The U.S. head office of TikTok in Culver City, Calif., September 15, 2020 (Mike Blake/Reuters)

The Commerce Department announced Friday that it would ban Chinese-owned messaging app WeChat and block new downloads of TikTok beginning Sunday over national security concerns.

“At the president’s direction, we have taken significant action to combat China’s malicious collection of American citizens’ personal data, while promoting our national values, democratic rules-based norms, and aggressive enforcement of U.S. laws and regulations,” Commerce Secretary Wilbur Ross said in a statement.

In an executive order last month, President Trump had effectively banned Tencent Holdings’ WeChat and Bytedance’s TikTok over national security concerns.

The president had given ByteDance 45 days — creating a September 20 deadline — to sell its U.S. TikTok operations to an American company or face a ban.

TikTok, which is in the midst of gaining approval from the U.S. government for a takeover of its U.S. operations, will be banned beginning November 12 if a deal is not approved.

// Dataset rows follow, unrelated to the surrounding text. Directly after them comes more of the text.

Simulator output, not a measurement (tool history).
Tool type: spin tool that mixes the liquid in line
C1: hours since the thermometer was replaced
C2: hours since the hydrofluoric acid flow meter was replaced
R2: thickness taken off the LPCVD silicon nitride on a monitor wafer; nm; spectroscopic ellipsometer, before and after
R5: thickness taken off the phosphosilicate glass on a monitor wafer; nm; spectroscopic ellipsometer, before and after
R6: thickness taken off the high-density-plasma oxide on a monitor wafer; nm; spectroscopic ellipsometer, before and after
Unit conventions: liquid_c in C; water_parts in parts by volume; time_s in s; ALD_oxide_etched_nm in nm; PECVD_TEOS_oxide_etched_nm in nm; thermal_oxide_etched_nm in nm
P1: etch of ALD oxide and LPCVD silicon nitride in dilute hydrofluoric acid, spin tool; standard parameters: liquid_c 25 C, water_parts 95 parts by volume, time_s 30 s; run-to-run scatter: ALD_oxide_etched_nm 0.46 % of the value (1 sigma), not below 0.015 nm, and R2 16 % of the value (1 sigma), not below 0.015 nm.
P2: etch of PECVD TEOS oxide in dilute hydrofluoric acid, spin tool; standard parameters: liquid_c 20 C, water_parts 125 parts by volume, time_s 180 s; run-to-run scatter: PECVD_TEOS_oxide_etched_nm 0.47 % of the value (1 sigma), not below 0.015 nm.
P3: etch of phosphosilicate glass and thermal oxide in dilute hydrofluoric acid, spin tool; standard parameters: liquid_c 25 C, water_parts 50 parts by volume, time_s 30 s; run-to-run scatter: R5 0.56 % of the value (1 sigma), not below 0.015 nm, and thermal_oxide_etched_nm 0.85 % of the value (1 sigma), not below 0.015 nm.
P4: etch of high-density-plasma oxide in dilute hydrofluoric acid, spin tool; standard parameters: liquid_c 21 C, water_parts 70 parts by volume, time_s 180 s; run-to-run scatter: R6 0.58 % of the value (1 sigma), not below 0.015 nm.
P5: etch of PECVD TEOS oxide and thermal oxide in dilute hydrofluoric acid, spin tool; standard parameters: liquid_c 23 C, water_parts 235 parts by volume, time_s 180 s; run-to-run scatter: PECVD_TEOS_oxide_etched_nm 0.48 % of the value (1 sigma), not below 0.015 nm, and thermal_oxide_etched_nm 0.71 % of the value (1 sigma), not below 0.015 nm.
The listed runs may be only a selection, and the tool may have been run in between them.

Beginning Sunday, the transferring of funds or processing through WeChat will be banned in the U.S. and any company will be prohibited from offering hosting, content delivery networks or internet transit to the Chinese messaging and payment app.

“For all practical purposes, it will be shut down in the U.S., but only in the U.S., as of midnight Monday,” Ross told Fox Business.

The same restrictions will apply to TikTok beginning on November 12.

“The basic TikTok will stay intact until Nov. 12,” Ross said. “If there’s not a deal by Nov. 12 under the provisions of the old order, then TikTok would also be, for all practical purposes, shut down.”

TikTok said in a statement Friday that it disagrees with the Commerce Department’s decision and vowed to challenge the “unjust” executive order.

“We will continue to challenge the unjust executive order, which was enacted without due process and threatens to deprive the American people and small businesses across the US of a significant platform for both a voice and livelihoods,” the company wrote.

TikTok argued that in a proposal submitted to the Trump administration that would make California-based tech firm Oracle a “technology partner” in a restructured TikTok that it had already committed to “unprecedented levels of additional transparency and accountability well beyond what other apps are willing to do.”

Those proposals included adding third-party audits, verification of code security and U.S. government oversight of U.S. data security, the company said.